The Origin of the Beckingham Name - a few thoughts of mine which I show below:-

1. "The surname of Beckingham was originally a locational name of Beckingham, a small village in Lincolnshire (see "places" page). Local names usually denoted where a man held his land, and indicated where he actually lived. Almost every city, town or village existing in the Middle Ages has served to name one or more families. Where a man lived was his means of identification. When a man left his birthplace or village where he had been known, and went elsewhere, people would likely refer to him by the name of his former residence or birthplace, or by the name of the land which he owned.
Bechingeham was listed in the Domesday Book of 1086, this may have been the place rather than a surname. The name was originally derived from the old English word BEOCCA.

A Sir Roger de Beckham
is recorded at West Beckingham in the year 1379.

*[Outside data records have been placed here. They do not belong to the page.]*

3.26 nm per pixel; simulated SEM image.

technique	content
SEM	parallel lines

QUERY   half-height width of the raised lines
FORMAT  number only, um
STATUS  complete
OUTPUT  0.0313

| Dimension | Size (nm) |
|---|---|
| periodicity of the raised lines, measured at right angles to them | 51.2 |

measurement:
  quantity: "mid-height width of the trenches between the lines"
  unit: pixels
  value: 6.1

The earliest hereditary surnames in England are found shortly after the Norman Conquest of 1066 and are of Norman French origin rather than native English. On the arrival of the Normans they identified themselves by references to the estates from which they came in northern France. These names moved rapidly on with their bearers into Scotland and Ireland. Others of the Norman invaders took names from the estates in England which they had newly acquired. The origins of badges and emblems are traced to the earliest times, although, Heraldry in fact, cannot be traced later than the 12th century, or at furthest, the 11th century. At first Armorial bearings were probably like surnames and assumed by each warrior at his free will and pleasure, his object being to distinguish himself from others. It has long been a matter of doubt when bearing Coats of Arms became hereditary. It is known that in the reign of Henry V (1413 - 1422), a proclamation was issued prohibiting the use of heraldic ensigns to all who could not show an original and valid right, except those 'who had borne arms at Agincourt'.

The College of Arms (founded in 1483) is the Royal Corporation of Heralds who record proven pedigrees and grant armorial bearings. It goes on to state that the Beckingham Arms are:- "Argent two bars gules on a canton of the second cinquefoil of the first". (There is apparently no crest or motto recorded).

I understand that Arms are registered for Berkshire and Essex.

2. Another version of the name origin again relates to BEOCCA (see above) but linked with the old English word HAM meaning field or stream thereby Beocca living by the stream or "Beckingham".

3. "A Dictionary of English Place-Names," (A. D. Mills, Oxford University Press, 1991) has the name Beckingham is from the Old English Becca+inga+ham, or "homestead of the family or followers of Bassa". In 1177, the Lincolnshire village (above) is given as Bekingeham.

4. My own thoughts on the shortened spelling of BECKENHAM - there was a Zebulon BECKINGHAM born in Great Bedwyn, Wiltshire who moved to Croydon in Surrey, close to the town of Beckenham in Kent. My thought is that the locals in and around Croydon were so used to the local spelling and therefore all future references to the surname Beckingham were so corrupted.  This theory is also strengthened by my having also now found that a John BECKINGHAM moved from Greenwich to Blendon in Kent and was immediately listed as BECKENHAM in the 1851 census.

5. According to E.3.2. of "Irish Pedigrees" manuscripts kept at  Trinity College Library, Dublin, the BECKINGHAMS were amongst the principal families in Ireland towards the close of the 17th century. (This snippet of information was found on the internet, and I have not verified it).